Sara Williams
Multimodal Learning for the 21st Century Adolescent
It's funny how much easier it is for me to read this book today than it was the first day. When you really immerse yourself in one text, it's as if you begin to "speak the language" of a particular author and fluency skyrockets. I can also attribute my focus to the context - we've been talking teaching and strategy for four days now, so I'm in the zone with it. I didn't find my mind wandering as much, and I didn't have to work as hard to recall, summarize, and process. This is a great takeaway for teaching. When you plunk kids in the middle of a reading, you shouldn't expect them to digest it perfectly and be able to critique and discuss the reading as thoughtfully as they could. Building context through activating and providing knowledge is the key, as we discussed yesterday.
Today we finished the book up and had a really thoughtful discussion using the 4 A's protocol again. This time, we were supposed to consider the book as a whole. I noted that the author's ASSUMPTION seemed to be that readers need to be convinced of the worth of providing multiple modes of learning and assessment, when he's really preaching to the converted. I would have liked to have seen more concrete examples.
I AGREE with his assertion that "curriculum decisions will start to shift toward an emphasis on problem solving abilities and away from recalling facts for high stakes assessments." As my group member Katie noted, we're headed in that direction, but we're not there yet. What do we do in the meantime? We can build all the creative, multimodal assessments we want into our curriculum, but if ACT, GRE, CSAP, LSAT, PLACE, etc. don't change, are we really preparing students? It seems like the assessments should change now - "backwards planning" and "beginning with the end in mind" and all...

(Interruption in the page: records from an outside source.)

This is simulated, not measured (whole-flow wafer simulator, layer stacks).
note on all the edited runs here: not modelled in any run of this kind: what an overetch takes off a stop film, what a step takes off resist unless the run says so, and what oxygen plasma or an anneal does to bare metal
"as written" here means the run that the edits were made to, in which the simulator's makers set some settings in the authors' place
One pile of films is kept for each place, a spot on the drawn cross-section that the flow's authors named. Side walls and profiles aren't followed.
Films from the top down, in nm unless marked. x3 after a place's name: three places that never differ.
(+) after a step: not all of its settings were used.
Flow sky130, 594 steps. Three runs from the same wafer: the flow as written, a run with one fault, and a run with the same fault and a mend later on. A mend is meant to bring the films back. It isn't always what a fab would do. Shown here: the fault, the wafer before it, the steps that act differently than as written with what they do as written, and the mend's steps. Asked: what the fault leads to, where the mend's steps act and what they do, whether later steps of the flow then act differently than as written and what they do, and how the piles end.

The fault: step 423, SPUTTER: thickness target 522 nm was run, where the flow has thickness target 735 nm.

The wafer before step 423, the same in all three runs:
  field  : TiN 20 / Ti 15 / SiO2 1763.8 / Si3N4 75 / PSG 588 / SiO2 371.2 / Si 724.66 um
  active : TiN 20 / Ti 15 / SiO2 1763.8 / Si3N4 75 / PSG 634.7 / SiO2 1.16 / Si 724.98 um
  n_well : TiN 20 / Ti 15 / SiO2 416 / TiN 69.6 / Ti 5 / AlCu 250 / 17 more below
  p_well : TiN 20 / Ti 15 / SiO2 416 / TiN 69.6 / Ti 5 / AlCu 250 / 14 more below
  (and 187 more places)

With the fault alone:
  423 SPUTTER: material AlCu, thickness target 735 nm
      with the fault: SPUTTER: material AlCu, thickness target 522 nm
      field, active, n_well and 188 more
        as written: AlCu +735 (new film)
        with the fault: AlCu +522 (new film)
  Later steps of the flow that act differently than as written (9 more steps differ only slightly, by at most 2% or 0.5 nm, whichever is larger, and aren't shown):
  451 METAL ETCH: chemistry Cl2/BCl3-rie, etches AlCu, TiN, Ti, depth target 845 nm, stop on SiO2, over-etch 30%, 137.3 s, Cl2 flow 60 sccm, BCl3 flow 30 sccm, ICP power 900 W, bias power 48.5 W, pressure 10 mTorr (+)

I ARGUE that the few concrete activities and techniques he outlines would elicit the type of learning and engagement he advocates. (Wordle is cool, but I don't think it would create a "classroom so engaging that students experience flow in their work, where time passes unnoticed.") He is spot on with his theory, but his practice seems to be a beat or two behind the times. Another example is how he cites Facebook and YouTube as hot and new tech. These are ubiquitous. My 66-year-old mother is on Facebook. What else do you have, Bean? (As a side note, I don't have the answers either. That's what I was hoping the book would provide.)
I ASPIRE to have the type of ideal classroom Bean describes - where daily work is presented in multiple forms, the focus is on creative problem-solving across content areas, my students are engaged and in the "flow" in both individual and collaborative activities, etc. I'm all in!
My overall takeaway from the book is this: there are 4 learning conditions for creative inquiry and problem solving in a multimodal space that I need to foster as a teacher. One, students need free time to process and inquire. Two, students and teachers need to have a tolerance for ambiguity. This is a biggie. There might not be an answer to the question I'm posing, or there might be multiple answers and no way for us to determine which is "right." Three, content knowledge is still critical, or as Bean states, "the primacy of discipline-based knowledge." I took this to mean that without a solid understanding of the task at hand, all of the cool tech won't mean a thing. (Duh.) And four, an opportunity for multimodal representation to engage all students and their abilities.